For people who are already claiming benefits April’s increase will mean the amount they receive is finally catching up with rises in the cost of living (though private renters are less generously treated, as discussed below).

As with all benefit increases, an additional effect is that people with earnings that were previously too high to qualify may now be entitled, as from April households can earn more before their award is reduced to zero.

That’s why next month’s increase represents an important opportunity to promote benefit take-up, as it’s worth everyone checking even if their circumstances haven’t changed.

The effect of the benefit increase will be reinforced by another decision that was made in the Autumn Statement but does not come in until April: the freeze in the level of the income tax (and NICs) personal allowance.

In an ideal world, or at least a more rational one, all parts of the benefits, tax and NICs systems would be increased by the same rate (perhaps by inflation or by earnings growth, ideally the latter to keep in step with the labour market). By and large that would mean the relationship between how much you earned and benefit entitlement remaining the same over time, with working claimants moving off and on benefits as their circumstances or work hours changed.

Instead, from this April and continuing for the duration of the allowance freeze, more workers will become entitled to benefits even if their earnings are barely keeping pace with prices. That’s because the tax system is squeezing workers’ net earnings, through the ‘fiscal drag’ created by freezing personal allowances, while benefit levels are going up.

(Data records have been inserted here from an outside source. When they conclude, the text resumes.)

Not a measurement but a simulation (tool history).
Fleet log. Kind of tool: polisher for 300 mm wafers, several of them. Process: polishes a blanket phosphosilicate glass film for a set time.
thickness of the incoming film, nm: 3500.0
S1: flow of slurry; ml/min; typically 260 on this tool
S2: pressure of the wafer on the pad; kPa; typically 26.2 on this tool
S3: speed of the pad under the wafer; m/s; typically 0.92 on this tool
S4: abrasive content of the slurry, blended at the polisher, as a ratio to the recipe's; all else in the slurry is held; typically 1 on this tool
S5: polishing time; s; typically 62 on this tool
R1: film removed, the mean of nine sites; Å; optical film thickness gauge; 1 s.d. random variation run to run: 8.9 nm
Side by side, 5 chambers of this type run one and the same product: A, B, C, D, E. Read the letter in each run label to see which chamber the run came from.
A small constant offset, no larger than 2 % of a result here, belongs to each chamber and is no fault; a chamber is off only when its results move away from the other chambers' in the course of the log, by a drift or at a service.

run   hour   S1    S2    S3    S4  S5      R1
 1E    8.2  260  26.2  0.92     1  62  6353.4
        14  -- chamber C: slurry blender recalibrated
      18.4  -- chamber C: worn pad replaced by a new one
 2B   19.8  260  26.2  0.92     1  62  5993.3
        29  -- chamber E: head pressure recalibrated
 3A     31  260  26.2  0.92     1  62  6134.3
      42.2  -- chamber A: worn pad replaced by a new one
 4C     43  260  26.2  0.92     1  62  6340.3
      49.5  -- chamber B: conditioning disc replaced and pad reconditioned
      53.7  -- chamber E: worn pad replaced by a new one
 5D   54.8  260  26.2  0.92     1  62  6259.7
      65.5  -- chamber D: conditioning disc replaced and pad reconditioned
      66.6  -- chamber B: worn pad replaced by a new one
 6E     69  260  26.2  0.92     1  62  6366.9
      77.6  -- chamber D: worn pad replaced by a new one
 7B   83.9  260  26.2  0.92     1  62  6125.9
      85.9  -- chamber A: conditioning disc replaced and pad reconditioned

The effects of these changes for a working couple without children

It’s often helpful to look at a ‘typical’ family to see the effect of changes in benefit and tax rates from year to year. In this case we’ve used an example family who do not have unusually high rent or other costs but who represent the group who are mostly likely to be missing out on benefits – people who are in work who mistakenly think their level of earnings puts them above the reach of benefits.

Let’s look at the case of a couple without children who both work and who rent privately at above the maximum rate allowed under the government’s rules (we’ve assumed they live in outer north London, where the rent cap is £230.77 a week for a couple).

At the moment this household qualifies for Universal Credit if, between the two individuals, their gross earnings are under £38,800 (assuming standard tax, NICs and 5% pension contribution at these earnings). Because of the increase in benefit rates from April this cut-off point increases to £39,700. It’s a fairly modest increase but indicative of the direction of travel, with benefit entitlement creeping further up the earnings scale.

There are two important things to note about this case.

The first is that while their UC payment will be close to zero (we have constructed a case that is near the cut-off point), any entitlement at all, even a few pounds a month, means the household qualifies for the cost of living payments worth £900. My blog from last summer discusses how one-off payments make checking for benefits even more worthwhile.

The second point is that the increase is relatively modest because limits on private rents have been frozen, rather than increasing in line with rent levels as the ‘Local Housing Allowance’ system was originally designed to do. The effect is that, for this couple and all other claimants in the private sector paying rent above the limit, April’s increase in benefits will be used up (sometimes in full) by rent increases they have to meet out of their personal needs amount.

In effect, the generosity of this year’s benefit uprating for private renters is much less than implied by the headline rate, which in turn has the effect of slowing down the increase in the level of earnings that qualify for benefits.

The effects of these changes for a working couple with childcare costs

For families renting in the social sector, where rent increases are fully reflected in benefit rules, the increase in the reach of Universal Credit will be a bit higher than the example above. But for families with childcare costs over the existing maximum amount there will be a huge jump in the reach of benefits up the earnings scale.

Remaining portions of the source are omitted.